January 31 – April 17, 2020
So Ready for Laughter tells the story of Bob Hope’s unique place in WWII history and beyond. Using multimedia elements and captivating storytelling—including artifacts, films, rare photographs and an interactive display—the exhibit highlights how Hope helped lift the human spirit during one of the darkest times in American history.

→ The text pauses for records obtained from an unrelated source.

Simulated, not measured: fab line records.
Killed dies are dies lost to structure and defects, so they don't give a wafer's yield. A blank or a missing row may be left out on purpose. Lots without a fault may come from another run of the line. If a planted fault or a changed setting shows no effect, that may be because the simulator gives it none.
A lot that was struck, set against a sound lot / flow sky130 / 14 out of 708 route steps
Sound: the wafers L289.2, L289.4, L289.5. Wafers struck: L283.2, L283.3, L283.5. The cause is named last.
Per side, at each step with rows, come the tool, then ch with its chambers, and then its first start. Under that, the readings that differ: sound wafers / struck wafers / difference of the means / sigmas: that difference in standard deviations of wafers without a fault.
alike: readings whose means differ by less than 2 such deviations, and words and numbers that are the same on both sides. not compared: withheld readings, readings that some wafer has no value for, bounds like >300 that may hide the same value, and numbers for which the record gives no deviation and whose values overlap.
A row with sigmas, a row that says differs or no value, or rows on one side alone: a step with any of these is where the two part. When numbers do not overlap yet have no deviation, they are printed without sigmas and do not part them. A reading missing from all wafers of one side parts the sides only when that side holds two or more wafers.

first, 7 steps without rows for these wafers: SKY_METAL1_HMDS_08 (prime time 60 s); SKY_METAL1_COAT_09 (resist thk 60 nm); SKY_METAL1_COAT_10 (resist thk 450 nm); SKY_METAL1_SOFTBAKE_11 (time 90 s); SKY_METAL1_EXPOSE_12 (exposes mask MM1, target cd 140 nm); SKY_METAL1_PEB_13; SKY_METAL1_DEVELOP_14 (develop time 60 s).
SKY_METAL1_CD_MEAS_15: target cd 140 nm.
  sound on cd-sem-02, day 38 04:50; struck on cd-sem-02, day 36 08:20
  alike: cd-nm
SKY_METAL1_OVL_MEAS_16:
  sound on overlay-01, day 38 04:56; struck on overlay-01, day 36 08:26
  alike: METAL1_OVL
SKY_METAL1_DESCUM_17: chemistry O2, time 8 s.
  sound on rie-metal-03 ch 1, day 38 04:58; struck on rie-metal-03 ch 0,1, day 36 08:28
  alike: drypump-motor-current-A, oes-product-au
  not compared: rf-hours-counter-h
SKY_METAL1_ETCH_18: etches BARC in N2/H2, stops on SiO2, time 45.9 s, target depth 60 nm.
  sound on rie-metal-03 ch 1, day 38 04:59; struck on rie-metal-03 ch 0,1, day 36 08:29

Exploring Hope’s major tours and travels during World War II, So Ready for Laughter features nearly 50 artifacts and includes an original 11-minute documentary produced by award-winning filmmaker, John Scheinfeld. Highlights include rare and unpublished photographs of Hope; wartime correspondence between Hope and servicemembers; WWII-era relics engraved to Hope; videos of his traveling, wartime troupe and Hollywood Victory Caravan programs and scrapbooks.
About Bob Hope
Bob Hope came to the United States as an immigrant with his family in the early 1920s, settling in Cleveland, Ohio. He initially worked as a newsboy, butcher’s assistant, shoe salesman and amateur boxer. Hope went on to eventually shape his art on the vaudeville stage, and by the start of World War II, he was just emerging as one of America’s most popular radio and film stars. When the nation went to war in 1941, Hollywood recognized the need for contributions and responded by entertaining troops, raising funds, and boosting morale. Hope’s work quickly took on new meaning when he took his wartime programs on the road to military camps and bases across the country, inspiring other entertainers to join him.